I adore grandmas, for the fact of being a grandma, for dressing up like queens to go to the five o’clock film and for not judging me when I cry my eyes out during emotional movie moments. Which happens every time. There was the grandma petting my shoulder when I was bawling during the Whitney Houston documentary, the nod of recognition of the older couple as a tear ran down my cheek during the gorgeous 'Cold War’, the lady who offered me a glass of wine after living in awe for two hours during ‘McQueen’.

The one thing no grandma can undo, is the melancholic state of haziness I find myself in after seeing a film that reminds me of something or someone in my life. A couple of days ago I left work early to go and see ‘Lazzaro Felice’, about a young, sweet and kindhearted Italian farmerboy who gets exploited by everyone around him. I paled as the boy showed up, looking a lot like my ex-boyfriend. For two hours straight I sat there with eyes and mouth wide open, sucked into the film while my mind filled up with memories of our love.
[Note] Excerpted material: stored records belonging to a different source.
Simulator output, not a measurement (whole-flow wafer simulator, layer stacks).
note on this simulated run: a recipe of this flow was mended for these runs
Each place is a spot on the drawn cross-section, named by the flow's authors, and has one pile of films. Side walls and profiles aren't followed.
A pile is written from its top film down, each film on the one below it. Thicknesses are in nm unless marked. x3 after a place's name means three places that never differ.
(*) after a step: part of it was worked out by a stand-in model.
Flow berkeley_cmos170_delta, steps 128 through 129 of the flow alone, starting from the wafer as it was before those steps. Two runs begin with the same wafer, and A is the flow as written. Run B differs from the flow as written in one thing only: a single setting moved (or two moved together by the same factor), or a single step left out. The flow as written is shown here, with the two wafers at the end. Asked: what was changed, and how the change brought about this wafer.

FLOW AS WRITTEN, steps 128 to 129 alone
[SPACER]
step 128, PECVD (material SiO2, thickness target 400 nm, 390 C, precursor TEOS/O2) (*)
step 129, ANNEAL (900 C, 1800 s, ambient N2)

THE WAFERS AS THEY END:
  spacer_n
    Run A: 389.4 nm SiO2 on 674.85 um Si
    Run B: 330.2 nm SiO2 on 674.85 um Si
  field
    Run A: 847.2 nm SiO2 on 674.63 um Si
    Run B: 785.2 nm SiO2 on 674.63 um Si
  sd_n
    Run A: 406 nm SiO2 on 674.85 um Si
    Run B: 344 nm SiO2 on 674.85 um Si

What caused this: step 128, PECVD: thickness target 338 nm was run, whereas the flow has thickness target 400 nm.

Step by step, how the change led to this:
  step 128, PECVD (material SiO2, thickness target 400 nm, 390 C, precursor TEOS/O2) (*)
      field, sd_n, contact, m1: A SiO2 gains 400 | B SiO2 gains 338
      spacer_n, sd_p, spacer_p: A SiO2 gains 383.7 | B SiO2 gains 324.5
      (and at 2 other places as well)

As I walked out of the room, I couldn’t bear the city. I was still living in a blur of nostalgia which could only be settled by a large glass of wine and dancing until I could hardly feel my legs. During the bike ride home, the ex-lover wandered my mind and didn’t leave my train of thoughts and dreams until the next morning. I woke up to a message he sent me all the way from Australia.

Ah, the universe has her crazy ways!